Testing

 The key words "MUST", "MUST NOT", "REQUIRED", "SHALL", "SHALL
  NOT", "SHOULD", "SHOULD NOT", "RECOMMENDED",  "MAY", and
  "OPTIONAL" in this document are to be interpreted as described in
  RFC 2119.

Functional Tests

The functional test suite is designed to test slider against a live cluster.

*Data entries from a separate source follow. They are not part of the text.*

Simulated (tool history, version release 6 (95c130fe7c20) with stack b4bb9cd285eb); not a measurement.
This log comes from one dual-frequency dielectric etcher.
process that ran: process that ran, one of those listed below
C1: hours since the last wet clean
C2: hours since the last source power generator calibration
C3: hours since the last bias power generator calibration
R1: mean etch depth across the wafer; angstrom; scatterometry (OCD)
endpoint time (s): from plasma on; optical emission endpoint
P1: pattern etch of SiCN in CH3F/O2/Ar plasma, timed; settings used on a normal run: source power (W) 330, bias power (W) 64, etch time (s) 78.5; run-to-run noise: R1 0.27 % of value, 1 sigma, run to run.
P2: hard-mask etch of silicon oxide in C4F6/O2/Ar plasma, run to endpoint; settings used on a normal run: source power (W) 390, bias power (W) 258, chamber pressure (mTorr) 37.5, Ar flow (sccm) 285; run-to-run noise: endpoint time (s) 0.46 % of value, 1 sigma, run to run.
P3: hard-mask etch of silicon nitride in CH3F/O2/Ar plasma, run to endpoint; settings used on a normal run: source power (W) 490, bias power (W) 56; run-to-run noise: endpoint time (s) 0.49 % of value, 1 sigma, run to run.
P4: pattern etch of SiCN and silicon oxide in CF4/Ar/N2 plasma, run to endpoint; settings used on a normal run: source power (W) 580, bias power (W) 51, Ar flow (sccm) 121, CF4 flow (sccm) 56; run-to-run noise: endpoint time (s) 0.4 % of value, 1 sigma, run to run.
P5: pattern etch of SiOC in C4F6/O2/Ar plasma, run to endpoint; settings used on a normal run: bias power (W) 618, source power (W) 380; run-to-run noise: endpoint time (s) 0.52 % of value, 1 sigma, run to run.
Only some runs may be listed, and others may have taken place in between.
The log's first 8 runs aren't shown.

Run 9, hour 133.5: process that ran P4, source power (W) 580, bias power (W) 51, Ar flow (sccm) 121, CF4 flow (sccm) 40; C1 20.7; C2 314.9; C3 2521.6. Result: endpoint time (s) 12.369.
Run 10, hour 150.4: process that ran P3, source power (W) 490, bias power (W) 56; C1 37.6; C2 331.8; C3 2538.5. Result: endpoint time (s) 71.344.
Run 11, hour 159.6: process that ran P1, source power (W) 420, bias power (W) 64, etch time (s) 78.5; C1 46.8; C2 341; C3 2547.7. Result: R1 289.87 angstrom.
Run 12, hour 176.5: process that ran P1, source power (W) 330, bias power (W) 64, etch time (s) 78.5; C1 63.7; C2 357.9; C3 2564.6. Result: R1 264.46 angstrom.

For these to work you need

  1. A YARN Cluster -secure or insecure
  2. A slider-client.xml file configured to interact with the cluster
  3. Agent
  4. HBase tests: HBase .tar.gz uploaded to HDFS, and a local or remote accumulo conf directory
  5. Accumulo Tests Accumulo .tar.gz uploaded to HDFS, and a local or remote accumulo conf directory

Configuration of functional tests

Maven needs to be given

  1. A path to the expanded test archive
  2. A path to a slider configuration directory for the cluster

The path for the expanded test is automatically calculated as being the directory under ..\slider-assembly\target where an untarred slider distribution can be found. If it is not present, the tests will fail

The path to the configuration directory must be supplied in the property slider.conf.dir which can be set on the command line

mvn test -Dslider.conf.dir=src/test/configs/sandbox/slider

It can also be set in the (optional) file slider-funtest/build.properties:

slider.conf.dir=src/test/configs/sandbox/slider

This file is loaded whenever a slider build or test run takes place

Configuration of slider-client.xml

The slider-client.xml must have extra configuration options for both the HBase and Accumulo tests, as well as a common set for actually talking to a YARN cluster.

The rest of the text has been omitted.